Musk Takes Next Step Toward Making X an ‘Everything App’

New documents submitted to state regulators for license applications are shedding light on how Elon Musk plans to make his X app into a payment platform that competes with services like Venmo and PayPal. Plans include letting users store money within their X accounts that can then be applied to purchases — including in physical stores — or issuing payment to other individuals or businesses. The filings come as X seeks to expand its revenue pool beyond advertising, which had in its Twitter days accounted for as much as 90 percent of sales. Ad income is said to have fallen below that threshold since Musk purchased the company in October 2022.

Musk, who was a PayPal founder, has said he aspires to make X “the largest financial institution in the world,” according to Bloomberg, which was the first to report on the state licensing docs.

“The documents show that X doesn’t plan to charge significant fees for its payment services, though, and the company has told regulators it sees offering payments as a way to boost its business through ‘increased participation and engagement’ on the app,” Bloomberg notes.
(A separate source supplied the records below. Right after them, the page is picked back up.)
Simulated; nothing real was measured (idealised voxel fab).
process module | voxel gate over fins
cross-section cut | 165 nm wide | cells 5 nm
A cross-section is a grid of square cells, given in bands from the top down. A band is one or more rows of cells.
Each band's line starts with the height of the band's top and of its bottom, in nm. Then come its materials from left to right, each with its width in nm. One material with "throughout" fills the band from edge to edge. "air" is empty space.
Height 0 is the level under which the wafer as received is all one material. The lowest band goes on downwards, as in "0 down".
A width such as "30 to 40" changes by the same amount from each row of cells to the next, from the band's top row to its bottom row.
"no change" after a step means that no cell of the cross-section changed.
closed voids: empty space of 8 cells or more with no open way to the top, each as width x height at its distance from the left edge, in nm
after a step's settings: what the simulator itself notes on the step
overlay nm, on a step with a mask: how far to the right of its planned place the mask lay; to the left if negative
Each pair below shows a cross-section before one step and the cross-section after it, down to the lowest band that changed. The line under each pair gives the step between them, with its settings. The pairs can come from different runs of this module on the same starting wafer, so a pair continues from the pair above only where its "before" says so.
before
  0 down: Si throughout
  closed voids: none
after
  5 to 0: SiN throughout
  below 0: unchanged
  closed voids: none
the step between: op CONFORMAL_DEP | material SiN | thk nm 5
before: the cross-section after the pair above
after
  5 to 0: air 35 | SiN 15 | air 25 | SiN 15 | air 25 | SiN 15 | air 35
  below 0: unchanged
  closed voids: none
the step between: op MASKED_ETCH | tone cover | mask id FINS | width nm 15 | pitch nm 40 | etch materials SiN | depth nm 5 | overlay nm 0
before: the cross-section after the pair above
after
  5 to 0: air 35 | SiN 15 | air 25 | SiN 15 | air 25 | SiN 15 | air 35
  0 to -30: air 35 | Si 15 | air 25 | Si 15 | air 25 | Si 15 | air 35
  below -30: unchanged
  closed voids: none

Financial details shared in the regulatory documents also highlight what Bloomberg calls X’s “financial woes” since Musk took over, showing that “X generated $1.48 billion in revenue in the first six months of 2023, down almost 40 percent from the same period in 2022, before Musk bought the company.” The company also “lost $456 million in the first quarter of 2023.”

In the search for alternative revenue streams, “X will soon be moving the ability to live stream behind its premium paywall,” according to Engadget, which says “the change will make X the only major social platform to charge for the feature, which is currently free on Facebook, Instagram, YouTube, Twitch and TikTok.”

“This mean that people witnessing an in-progress news event will no longer be able to quickly switch on an X live stream, and broadcast it to the world,” writes Social Media Today, noting that limitation “seemingly goes against Elon’s own ‘citizen journalism’ view for the app.”

But Social Media Today adds that the change also addresses what X has apparently found to be a “problem with copyright and piracy violations in the app, with many users streaming illegal content via its live option,” and that “moving live streaming to a Premium-only feature will help to address this, while also improving the overall quality of content in the app.”